We shall see what we shall see…100_0273

The Hero Concept

In Think About It on October 28, 2012 at 3:24 pm

This past weekend was Detroit FanFare 2012, a comics and toy expo, and the chance I had to meet and speak to legends of the comics world, like Allen Bellman, who worked at Timely/Atlas/Marvel Comics starting in 1942, a contemporary of Stan Lee, Jack Kirby, Joe Simon, Carl Burgos, and Bill Everett, was something we just couldn’t pass up.

I was inspired to write a piece on the concept of heroes, and tie it in with the comics industry… which follows immediately.

***

            We, as story-listeners, always seem drawn to the concept of the mysterious vigilante… the outsider who does what ordinary citizens, or even the authorities, can’t.

The legends come down… Gilgamesh, Beowulf, Robin Hood, Charlemagne and Le Chanson de Roland, tales of Arthur Pendragon and the Knights of the Table Round, the tales of Siegfried and the Rhinemaidens that became Wagner’s Das Ring Des Niebelungen, the labors of Hercules, the Iliad and the Odyssey, Dumas’s The Three Musketeers and The Count of Monte Cristo, the Scarlet Pimpernel, Johnston McCulley’s stories of the wily El Zorro battling the corruption and oppression in Spanish California, Conan Doyle’s Sherlock Holmes and Professor Challenger, the heroes of the “penny dreadfuls” celebrating the non-existent Code of the West, which set the archetypes of the cowboy heroes we see up until now, and especially the four-color heroes, the superheroes and superheroines of the comic books.

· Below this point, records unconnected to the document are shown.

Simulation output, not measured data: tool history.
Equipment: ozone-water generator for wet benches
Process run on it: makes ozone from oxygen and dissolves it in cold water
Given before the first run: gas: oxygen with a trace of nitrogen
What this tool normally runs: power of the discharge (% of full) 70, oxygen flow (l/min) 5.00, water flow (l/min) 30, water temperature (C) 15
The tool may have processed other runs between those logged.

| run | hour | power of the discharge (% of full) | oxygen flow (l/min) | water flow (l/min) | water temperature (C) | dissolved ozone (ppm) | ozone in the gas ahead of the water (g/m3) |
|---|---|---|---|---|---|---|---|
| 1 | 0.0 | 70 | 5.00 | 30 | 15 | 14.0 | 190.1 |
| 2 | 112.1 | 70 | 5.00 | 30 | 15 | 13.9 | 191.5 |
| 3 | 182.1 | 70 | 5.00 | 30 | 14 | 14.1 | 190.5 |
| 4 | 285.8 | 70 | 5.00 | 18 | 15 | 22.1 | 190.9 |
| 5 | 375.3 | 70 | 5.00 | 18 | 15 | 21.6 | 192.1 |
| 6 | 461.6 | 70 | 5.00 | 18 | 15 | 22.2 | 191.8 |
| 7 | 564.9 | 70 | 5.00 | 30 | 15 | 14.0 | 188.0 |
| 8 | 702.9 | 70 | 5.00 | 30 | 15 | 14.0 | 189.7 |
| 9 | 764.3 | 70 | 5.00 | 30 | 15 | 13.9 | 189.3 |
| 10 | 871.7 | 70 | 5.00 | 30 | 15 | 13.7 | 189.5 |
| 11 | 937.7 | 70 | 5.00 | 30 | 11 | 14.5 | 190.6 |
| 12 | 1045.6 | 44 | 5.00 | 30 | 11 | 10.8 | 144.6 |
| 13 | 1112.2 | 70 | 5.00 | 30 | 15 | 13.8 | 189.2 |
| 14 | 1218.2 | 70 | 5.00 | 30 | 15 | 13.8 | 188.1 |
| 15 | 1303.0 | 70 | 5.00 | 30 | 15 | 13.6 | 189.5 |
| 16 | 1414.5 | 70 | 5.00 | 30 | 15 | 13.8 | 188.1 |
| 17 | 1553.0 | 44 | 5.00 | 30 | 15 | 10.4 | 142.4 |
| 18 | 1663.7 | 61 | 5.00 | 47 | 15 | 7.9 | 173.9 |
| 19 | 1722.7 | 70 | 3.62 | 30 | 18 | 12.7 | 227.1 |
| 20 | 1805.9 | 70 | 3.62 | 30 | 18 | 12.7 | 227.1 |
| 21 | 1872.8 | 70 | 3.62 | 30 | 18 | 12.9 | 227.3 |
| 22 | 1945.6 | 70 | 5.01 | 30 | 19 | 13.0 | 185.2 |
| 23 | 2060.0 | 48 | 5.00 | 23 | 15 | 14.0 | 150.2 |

With ancestors from the “pulps”, the mass-market books printed on lower-grade paper dedicated to a single subject, like Doc Savage and his five assistants battling the forces of crime, G-8 and his Battle Aces endlessly fighting the Great War in the air, costumed crimefighters like The Spider – Master of Men, The Bat, and, most notably, The Shadow, they burst forth on the consciousness of the public in the 1930’s, starting with a certain red, yellow, and blue figure flashing across the sky, who became the exemplar of truth, justice, and the American Way – SUPERMAN.  His name may have had unfortunate resonances with the theories of Nietsche and the übermenschen that helped inspire a failed artist to attempt the “purification” of Germany and Europe into the Aryan Fatherland, but the execution of the concept of Superman was purely American… not only that, but truly Midwestern American.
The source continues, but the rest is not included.